It is not limited to automobile industry, when conducting design of the product, the target spec for the product is determined first and takes a top-down approach which breaks down the overall objectives into each part level. On the other hand, the actual development is made by the bottom-up approach. Depending on the production phase, required measurement technique and prediction technique is different.

Acoustic material development starts from development of single-layered material. It is important to develop single-layered materials which have sufficient absorption and sound insulation performance, and to identify the parameters to characterize acoustic property of them. With the characteristics which represent the acoustic performance accurately, the acoustic performance of the multi-layered material can be predicted. These parameters are called as "Biot parameter", which are used to build the complete acoustic model of poro-elastic materials. We have the facility to be able to measure these parameters in our laboratory. It is rare to have such facility in Japan. Usually, Biot model uses eight parameters to describe. They are including thickness and density which are general parameters. Other parameters are special for this model, such as porosity, flow resistivity, tortuosity, viscous characteristic length, thermal characteristics length, shear modulus and Poisson's ratio. Finally the normal incidence sound absorption coefficient is predicted to verify the modeling result based on the Biot model.

The sound absorption and insulation performance of the multi-layered material can be predicted by transfer matrix method, if the Biot parameters for each layer consisting of multilayered structure are obtained. By using this technique, our original software called "CAPMLS" can be used to predict the acoustic performance of both single and multi-layered material. And it is contributed significantly to optimize multi-layered structures. As an experimental approach, it is effective to measure the normal incidence sound absorption coefficient here as well. In addition, if the final purpose of the material is an interior material, it is usual to evaluate the reverberation absorption coefficient, which is close to the actual acoustic wave incidence condition.

Interior material of automobile is pressed finally forming. There are some deficient cases such as there is a hole to put through wire harness or duct, and thickness of material is not uniform, it may not demonstrate the same performance obtained in Phase #2.

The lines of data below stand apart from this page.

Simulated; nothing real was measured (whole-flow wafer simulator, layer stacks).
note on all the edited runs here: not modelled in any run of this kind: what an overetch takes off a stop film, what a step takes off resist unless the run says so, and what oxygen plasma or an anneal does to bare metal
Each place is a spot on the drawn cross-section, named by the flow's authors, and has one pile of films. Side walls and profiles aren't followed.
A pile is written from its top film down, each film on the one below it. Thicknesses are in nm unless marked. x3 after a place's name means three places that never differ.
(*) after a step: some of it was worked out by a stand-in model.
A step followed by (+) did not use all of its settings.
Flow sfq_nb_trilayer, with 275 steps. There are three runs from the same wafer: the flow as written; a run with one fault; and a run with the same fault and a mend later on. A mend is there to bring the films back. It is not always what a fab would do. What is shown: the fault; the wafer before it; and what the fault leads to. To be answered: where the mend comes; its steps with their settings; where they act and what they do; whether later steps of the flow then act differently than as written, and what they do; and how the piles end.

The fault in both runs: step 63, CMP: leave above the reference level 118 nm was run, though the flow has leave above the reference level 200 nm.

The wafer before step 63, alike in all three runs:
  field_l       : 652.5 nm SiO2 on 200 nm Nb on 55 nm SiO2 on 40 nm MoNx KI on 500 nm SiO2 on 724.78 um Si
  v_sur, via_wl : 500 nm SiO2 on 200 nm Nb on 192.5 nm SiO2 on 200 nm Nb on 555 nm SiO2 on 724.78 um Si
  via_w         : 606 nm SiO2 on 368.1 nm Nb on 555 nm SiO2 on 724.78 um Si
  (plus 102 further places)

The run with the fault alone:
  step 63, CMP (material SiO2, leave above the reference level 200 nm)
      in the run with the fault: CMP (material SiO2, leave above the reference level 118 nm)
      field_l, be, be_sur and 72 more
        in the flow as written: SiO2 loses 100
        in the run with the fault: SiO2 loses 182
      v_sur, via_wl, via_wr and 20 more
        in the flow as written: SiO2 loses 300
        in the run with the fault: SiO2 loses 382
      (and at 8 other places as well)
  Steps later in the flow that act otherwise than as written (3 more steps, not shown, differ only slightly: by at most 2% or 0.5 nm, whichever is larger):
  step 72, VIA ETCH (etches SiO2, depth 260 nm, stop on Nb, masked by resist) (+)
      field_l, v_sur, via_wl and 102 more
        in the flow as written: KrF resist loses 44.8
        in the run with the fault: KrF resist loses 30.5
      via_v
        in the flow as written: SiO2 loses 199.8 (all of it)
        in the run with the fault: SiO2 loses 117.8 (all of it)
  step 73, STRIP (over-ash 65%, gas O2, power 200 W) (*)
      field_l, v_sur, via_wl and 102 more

In general, sound absorption performance is evaluated by the absorption coefficient in reverberation chamber. However for product performance evaluation, it is difficult to determine the absorption coefficient, so it is generally evaluated by sound absorbing power. Sound insulation performance is evaluated by sound transmission loss. These measurements are very important to obtain the correct assessment result while requiring advanced know-how to measure, but it is not enough to figure out and control the weak parts for sound insulation.

To obtain further detailed information, we evaluate the sound intensity distribution close to the surface of specimen which is installed at the openings in between the reverberation chamber and anechoic chamber. Also, the sound source identification and visualization by "Noise Vision" can be used. Such advanced analysis can be contributed to obtain the information which is directly related to countermeasure.

The final phase of development is performance evaluation of the materials installed to the test vehicle. In the measurement using the test vehicle, various factors are related other than the developed products. Since an automobile has many parts, it is necessary to take out many other parts to install the developed products.

We have to be careful because the measurement result may be affected by changing of the supporting conditions of materials while installing or taking out these parts. At this phase, the contribution analysis (it is sometimes called acoustic sensitivity analysis) and the sound source identification and visualization using "Noise Vision" can be applied. Also, to evaluate the sound insulation performance of the dash panel against the engine noise systematically, automotive cut body is installed to the openings in between the reverberation chamber and anechoic chamber.